Public defence in Mathematics and Statistics, M.Sc. (Tech) Sami Helander
With the recent developments in the precision of measurement technology and storage capacity, massively large and high dimensional data sets have become commonplace over nearly all fields of science. Functional data – data arising from measuring a generating process of continuous nature over its continuum – has emerged as a prominent type of such big data due to the richness of its structural features. One does not have to search far to find an abundance of great examples of functional data sets: the growth curves of children, measurements of meteorological events such as temperature or precipitation and hourly electricity consumption over a day, are all examples of processes within the realm of functional data.
Detailed analysis of the shape features of functional data is often the key to revealing important modes of variance in functional data. For instance, recognizing structural deviancies from the typical in the growth pattern of school aged children can be one of the earliest markers warning of potential underlying problems in health and well-being. Accurately predicting the hourly electricity consumption is crucial for an electricity company to be able to match the production to the demand. Distinguishing between the silhouettes of a child and a dog can be crucial in computer vision applications for self-driving cars. In short, sensitivity of the developed methodology to variations in shape has become an important topic in the literature. However, precisely defining typicality or atypicality in shape has proven to be a difficult problem. In how fine detail should the variations in local features be considered? What precisely makes a curve ‘too curvy’ in comparison to a set of other observations? Clearly, it is time to leave the classical, location-based considerations in the offside and shift our focus towards the intricacies in shape and structure.
In the dissertation, we develop methods for assessing the shape typicality and similarity of observations and study their properties in theory and in practice. Furthermore, we study the practical implementations of the methods in some prominent, common applications such as supervised learning and outlier detection, and evaluate their performance compared to some popular modern competitors. In particular, we demonstrate the excellent properties of the proposed methods and show that in many commonly encountered settings, they are able to match or even outperform many of the leading competitors.

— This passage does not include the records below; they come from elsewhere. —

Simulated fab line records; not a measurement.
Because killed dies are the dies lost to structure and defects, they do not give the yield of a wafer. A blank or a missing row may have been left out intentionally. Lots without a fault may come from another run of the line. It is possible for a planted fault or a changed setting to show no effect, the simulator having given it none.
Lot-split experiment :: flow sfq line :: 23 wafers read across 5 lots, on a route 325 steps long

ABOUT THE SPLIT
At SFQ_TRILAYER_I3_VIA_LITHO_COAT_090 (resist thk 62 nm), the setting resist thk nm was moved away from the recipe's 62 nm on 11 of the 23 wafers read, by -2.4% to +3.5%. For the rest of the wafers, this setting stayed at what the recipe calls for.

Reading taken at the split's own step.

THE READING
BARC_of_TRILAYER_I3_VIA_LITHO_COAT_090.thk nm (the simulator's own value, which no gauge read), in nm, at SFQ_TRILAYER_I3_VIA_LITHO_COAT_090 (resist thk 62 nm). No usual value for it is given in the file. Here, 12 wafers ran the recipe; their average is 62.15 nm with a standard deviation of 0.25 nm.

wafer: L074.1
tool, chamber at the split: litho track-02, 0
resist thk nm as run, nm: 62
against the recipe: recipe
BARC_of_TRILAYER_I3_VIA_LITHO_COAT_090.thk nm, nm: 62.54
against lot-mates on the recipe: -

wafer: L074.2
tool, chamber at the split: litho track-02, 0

Opponent is Professor Thomas Verdebout, Université Libre de Bruxelles, Belgium
Custos is Professor Pauliina Ilmonen, Aalto University School of Science, Department of Mathematics and Systems Analysis
Contact details of the doctoral student: [email protected], +358 50 5186136
The public defence will be organised on campus (Otakaari 1, lecture hall H304).
The doctoral thesis is publicly displayed 10 days before the defence in the publication archive Aaltodoc of Aalto University.